There’s an unwritten law in our doomscrolling dystopia that when something bad happens, everyone shall speedily post a clickable opinion, something that’s often little more than eye candy with empty calories. So imagine how remiss yours truly has been. I’m apparently the very last member of the far-flung commentariat to weigh in on the horrific public death of Charlie Kirk.
Call me crazy, but I felt it was wise to wait nearly 48 hours, to catch my breath and think about things in a microclimate of calm. I even boycotted social media, which in those 48 hours had predictably become a soul-sapping cesspool of lunacy.
I also reminded myself that, believe it or not, most Americans do not live there.
I’ve been thinking a lot about the importance of empathy, how it connects us with one another, and how its absence can imperil us. An old quote from Hannah Arendt, the late philosopher and scholar of totalitarianism, has been rattling loose in my head: “The death of human empathy is one of the earliest and most telling signs of a culture about to fall into barbarism.”
I also recall that Charlie Kirk made it abundantly clear that he had no use for empathy. In his words, “Empathy is a new-age term that’s done a lot of damage.”
Hence my personal challenge: Feeling empathy for a person – trying to understand him, trying to walk in his shoes – when that person feels no empathy for others.

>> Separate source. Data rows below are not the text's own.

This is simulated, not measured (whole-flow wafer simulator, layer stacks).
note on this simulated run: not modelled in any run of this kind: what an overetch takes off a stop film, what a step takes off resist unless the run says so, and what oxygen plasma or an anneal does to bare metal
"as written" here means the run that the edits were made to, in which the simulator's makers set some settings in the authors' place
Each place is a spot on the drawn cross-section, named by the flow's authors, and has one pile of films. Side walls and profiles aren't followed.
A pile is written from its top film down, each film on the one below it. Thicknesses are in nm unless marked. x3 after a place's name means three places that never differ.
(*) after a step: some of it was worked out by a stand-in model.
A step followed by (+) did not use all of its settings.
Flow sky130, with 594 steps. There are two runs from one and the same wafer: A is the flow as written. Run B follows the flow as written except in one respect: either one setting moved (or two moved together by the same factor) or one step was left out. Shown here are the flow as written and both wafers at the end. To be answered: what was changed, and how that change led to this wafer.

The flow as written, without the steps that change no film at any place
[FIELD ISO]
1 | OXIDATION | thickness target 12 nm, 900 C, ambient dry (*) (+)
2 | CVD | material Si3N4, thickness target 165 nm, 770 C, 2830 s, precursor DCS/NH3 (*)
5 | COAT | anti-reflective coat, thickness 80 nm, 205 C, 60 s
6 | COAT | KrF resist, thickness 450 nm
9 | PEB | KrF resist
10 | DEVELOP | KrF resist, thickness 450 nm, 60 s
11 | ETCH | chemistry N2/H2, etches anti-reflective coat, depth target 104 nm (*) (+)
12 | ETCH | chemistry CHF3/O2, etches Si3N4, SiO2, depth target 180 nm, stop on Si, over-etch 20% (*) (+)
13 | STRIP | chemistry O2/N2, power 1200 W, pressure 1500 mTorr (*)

No empathy, especially, for Black professionals (“If I see a Black pilot, I’m going to be like, ‘Boy I hope he’s qualified’.”). Or for Black women (“You do not have brain processing power to otherwise be taken seriously, you have to go steal a white person’s slot”). Or for the victims of America’s gun violence epidemic, including schoolchildren (“I think it’s worth the cost of, unfortunately, some gun deaths every single year so that we can have the Second Amendment to protect our other God-given rights”). Or for single women (“the most depressed, suicidal, anxious, and lonely in America’s history…so they start to lash out at the rest of society”). Or for Jews (“Some of the largest funders of cultural Marxist ideas… Jewish communities have been pushing the exact kind of hatred against whites that they claim to want people to stop using against them”). Or for gay people (who are “corrupting your children”).
OK, Kirk makes it hard for me.
But I can still put myself in his shoes. I invite you to do it as well, to sit on a stage in a spirit of open and civil debate (which he routinely did), and to perhaps feel, if only for a millisecond, the thud of a bullet canceling your consciousness forever. That is America at its primal worst, and I find it sickening that some find Kirk’s death grist for jokes and celebration.
The place to defeat someone like Kirk is in the public square. Perhaps Kirk’s most ghoulish critics should be asking themselves why he was so successful there, and what needs to be done to win over the impressionable young people who’ve dug his message.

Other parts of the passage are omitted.